In some cases the best strategy for dealing with unwanted noise is not to block it or cancel it, but to obscure it. In well-designed restaurants, it is possible to sit a short distance away from another table and not be able to make out what the neighboring diners are saying. That is because the whole room is filled with the soft babble of many people talking, drowning out particular conversations. Engineers have learned that this is an excellent way to obscure the sound of a human voice.
This technique, called “sound masking,” is used widely in offices, where most employees now labor in cubicles that are not fully enclosed by walls. Some offices are even designed without interior dividing walls. These kinds of environments can be filled with noisy distractions that disrupt employees' concentration and make them less productive.
To address this problem, some noise-control companies sell sound-masking systems that make work areas seem quieter. The simplest approach, which was first developed in the 1960's, entails generating a type of unobtrusive sound called “white noise,” which has roughly equal amounts of energy in each frequency across the entire range of human hearing (20 to 20,000 hertz). White noise is essentially a background hum that people are barely aware of, similar to radio static. This type of noise is called “white” because it contains all audio frequencies, just as white light contains all optical frequencies.
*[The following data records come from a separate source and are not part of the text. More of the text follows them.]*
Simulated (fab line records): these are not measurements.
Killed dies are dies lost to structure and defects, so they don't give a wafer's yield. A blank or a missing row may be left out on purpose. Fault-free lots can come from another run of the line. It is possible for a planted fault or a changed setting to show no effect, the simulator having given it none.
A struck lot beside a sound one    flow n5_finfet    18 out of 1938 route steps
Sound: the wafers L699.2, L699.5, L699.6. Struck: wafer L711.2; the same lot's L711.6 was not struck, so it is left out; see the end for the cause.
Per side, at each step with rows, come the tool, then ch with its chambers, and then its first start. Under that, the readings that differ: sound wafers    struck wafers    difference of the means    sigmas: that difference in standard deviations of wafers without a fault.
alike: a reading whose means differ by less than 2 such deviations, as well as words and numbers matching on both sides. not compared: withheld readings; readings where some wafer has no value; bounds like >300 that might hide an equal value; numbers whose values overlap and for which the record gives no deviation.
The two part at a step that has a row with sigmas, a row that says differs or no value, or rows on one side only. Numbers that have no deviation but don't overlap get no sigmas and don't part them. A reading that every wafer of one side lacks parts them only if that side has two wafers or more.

Although white noise is effective at masking sounds, acoustic experts are finding that “pink noise” can be an even less intrusive sound-masking tool. Pink noise contains roughly the same amount of sound energy in every octave, the range between a sound of a particular frequency and a sound with twice that frequency. Compared with white noise, pink noise has more energy at lower frequencies, making it sound more like a rumble than the “hiss” of white noise.